The Complete Josef Hofmann Vol 9

Record and Artist Details

Genre:

Instrumental

Label: Marston

Media Format: CD or Download

Media Runtime: 0

Mastering:

ADD

Catalogue Number: 52025-2

>‘Josef Hofmann was the greatest pianist I ever heard. I thought that when I was six. I still think that now.’ Charles Rosen, speaking in 1999 at the age of 72. You have to sit up and listen to a pianist and musician as distinguished and discriminating as he states: ‘I was lucky. I did hear Hofmann play the music for which he was most famous and for which he was most admired. It’s something I value in my experience of piano-playing more than anything else. He was amazing.’

Rosen is one of 13 interviewees included on this presumably final volume of all known recorded Hofmann performances; the producers live in hope that a live 1936 Buenos Aires concert broadcast on the radio is extant … somewhere. The quotes from those who knew him and heard him at his best (and worst) are testaments of a unique and unanimously admired artist (Claudio Arrau was the only pianist Rosen recalls disliking Hofmann’s playing). That said, there is little on these two discs that is new in terms of unpublished or recently discovered studio or live concert material. Two of the four legendary cylinder recordings made in Moscow in 1895 and 1896 are of pieces by Anton Rubinstein, Hofmann’s teacher who had died only a year earlier. All four appeared on Marston’s mesmerising ‘Dawn of Recording’ set and are here republished, using new pitch stabilisation technology, in slightly improved sound. There are unpublished alternative takes of four acoustic titles; the utterly captivating Moonlight Sonata (1936 Cadillac Hour broadcast) is heard here in a new source.
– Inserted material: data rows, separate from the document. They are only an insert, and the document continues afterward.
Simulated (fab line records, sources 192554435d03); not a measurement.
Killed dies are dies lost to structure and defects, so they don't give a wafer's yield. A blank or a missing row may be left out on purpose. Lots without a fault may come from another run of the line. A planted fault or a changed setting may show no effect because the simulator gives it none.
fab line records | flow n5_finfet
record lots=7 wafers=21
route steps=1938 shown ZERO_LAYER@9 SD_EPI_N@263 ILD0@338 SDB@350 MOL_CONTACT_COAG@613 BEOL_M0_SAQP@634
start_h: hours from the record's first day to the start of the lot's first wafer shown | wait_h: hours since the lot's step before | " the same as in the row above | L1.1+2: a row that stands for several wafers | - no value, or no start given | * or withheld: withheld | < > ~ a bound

The enthralling booklet, with a fine selection of previously unseen Hofmann photos, contains an uncharacteristic error in the track numbering for disc 1, which finishes with interviews from Charles Rosen (quoted above) and Constance Keene. All of disc 2 is of further interviews, most of them riveting, revealing and intimate, not least those with Tadeusz Sadlkowski and Hofmann’s son Anton.

Anything we have of Josef Hofmann is invaluable but in truth there is nothing here that adds to our knowledge of him as a pianist. Of Hofmann the man, the flawed and, it seems, unhappy human being (at least in the latter part of his life), we learn a very great deal.